Sixty-six years later, on December 27, 2025, similar words resurfaced, this time nearly 2,000 kilometers away, in Kinshasa. During a broadcast on the Congolese national television station 'RTNC', the spokesperson of the Congolese army, Sylvien Ekenge, read, "This means that if you marry a Tutsi woman today, you have to be careful. You have to be careful because, if you are in a position of responsibility, and this is what they did with the traditional chiefs, the great traditional chiefs, pretty much everywhere, they give you a woman, but then you end up with a family member, like a cousin or nephew, who comes to live with you.

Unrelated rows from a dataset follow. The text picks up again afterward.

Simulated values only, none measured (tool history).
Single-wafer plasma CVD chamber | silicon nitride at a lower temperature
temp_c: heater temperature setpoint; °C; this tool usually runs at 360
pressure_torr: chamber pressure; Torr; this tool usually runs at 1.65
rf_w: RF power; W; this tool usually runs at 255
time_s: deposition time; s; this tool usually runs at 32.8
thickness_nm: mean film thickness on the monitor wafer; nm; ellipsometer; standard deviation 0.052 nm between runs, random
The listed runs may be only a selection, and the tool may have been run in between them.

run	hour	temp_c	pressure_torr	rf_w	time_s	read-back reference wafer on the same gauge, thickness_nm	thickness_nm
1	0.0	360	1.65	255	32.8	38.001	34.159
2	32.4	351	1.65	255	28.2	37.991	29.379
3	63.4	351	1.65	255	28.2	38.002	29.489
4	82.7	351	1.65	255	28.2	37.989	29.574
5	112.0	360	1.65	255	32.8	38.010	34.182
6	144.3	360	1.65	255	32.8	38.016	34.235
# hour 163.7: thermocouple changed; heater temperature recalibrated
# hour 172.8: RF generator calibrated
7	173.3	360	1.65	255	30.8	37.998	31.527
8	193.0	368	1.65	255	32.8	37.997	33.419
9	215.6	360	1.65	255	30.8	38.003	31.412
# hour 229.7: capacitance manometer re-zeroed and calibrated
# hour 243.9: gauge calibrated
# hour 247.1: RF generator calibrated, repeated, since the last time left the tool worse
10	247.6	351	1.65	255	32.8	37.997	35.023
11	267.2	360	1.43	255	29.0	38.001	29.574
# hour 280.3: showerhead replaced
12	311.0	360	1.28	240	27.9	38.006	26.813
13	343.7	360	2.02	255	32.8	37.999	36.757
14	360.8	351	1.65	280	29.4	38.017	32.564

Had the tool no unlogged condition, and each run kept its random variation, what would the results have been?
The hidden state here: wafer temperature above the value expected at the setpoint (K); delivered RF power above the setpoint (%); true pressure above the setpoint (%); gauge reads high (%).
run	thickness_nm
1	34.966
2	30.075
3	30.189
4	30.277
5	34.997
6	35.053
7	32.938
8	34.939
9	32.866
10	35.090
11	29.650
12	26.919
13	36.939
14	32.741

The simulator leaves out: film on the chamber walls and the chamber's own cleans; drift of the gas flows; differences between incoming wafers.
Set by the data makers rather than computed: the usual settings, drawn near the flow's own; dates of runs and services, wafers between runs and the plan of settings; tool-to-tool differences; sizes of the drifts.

"From the woman's family. And they will introduce him to you as her nephew or cousin, when in fact he is neither a nephew nor a cousin, but the person who will come and have children with your wife at home. And they will tell you that no, the children are born Tutsi, as Tutsi, because the Tutsi race is superior, so it's treachery. Indeed, It is always treachery, Ubwenge, instilled even in Tutsi women."

A senior military spokesperson portrayed Tutsi identity as inherently deceptive and threatening. Though the setting was different, the logic was familiar: an entire group reduced to suspicion and blame.

These words did not emerge in a vacuum. The FDLR was founded by perpetrators of the 1994 Genocide against the Tutsi. For three decades, Kinshasa has framed them as a marginal 'remnant,' a numbers problem to be managed. But FDLR is not a count of fighters in the bush. It is an ideology that has found new hosts. When Ekenge speaks, he channels the same dehumanizing logic that FDLR has preserved and exported across the region.

What links Ngoma in 1959 to Kinshasa in 2025 is not coincidence, but continuity. The ideology that emerged in Rwanda on the eve of independence did not disappear with time. Instead, it crossed borders, adapting to new political crises in Burundi and the Democratic Republic of the Congo. Each time it reappeared, it did so in moments of fear and instability, often amplified by those in positions of power.

The coalition is explicit. In January 2026, when BBC Gahuza asked Burundi's President Évariste Ndayishimiye whether his government collaborates with FDLR, he did not deny it. Instead, he chuckled and invoked a proverb: "The enemy of my enemy is my friend."

Rwanda, he made clear, was the shared enemy. What unites Kinshasa, Bujumbura, and FDLR is not strategy or geography, it is the target. The Tutsi of the Great Lakes Region. The Tutsi of DR Congo, and of Rwanda. An ideology finds its power not in isolation, but in alliance.

The consequences are written in the region's history.

The journey of this ideology, from Ngoma to Kinshasa, shows how hate does not respect borders. Political boundaries mean little when narratives of fear and exclusion are allowed to circulate unchecked. Distance offers no protection when history is ignored.

As the Great Lakes region searches for stability, the lesson is stark. Peace cannot be built on silence in the face of dehumanization. When old ideas return in new voices, the past is not gone: it is warning the present.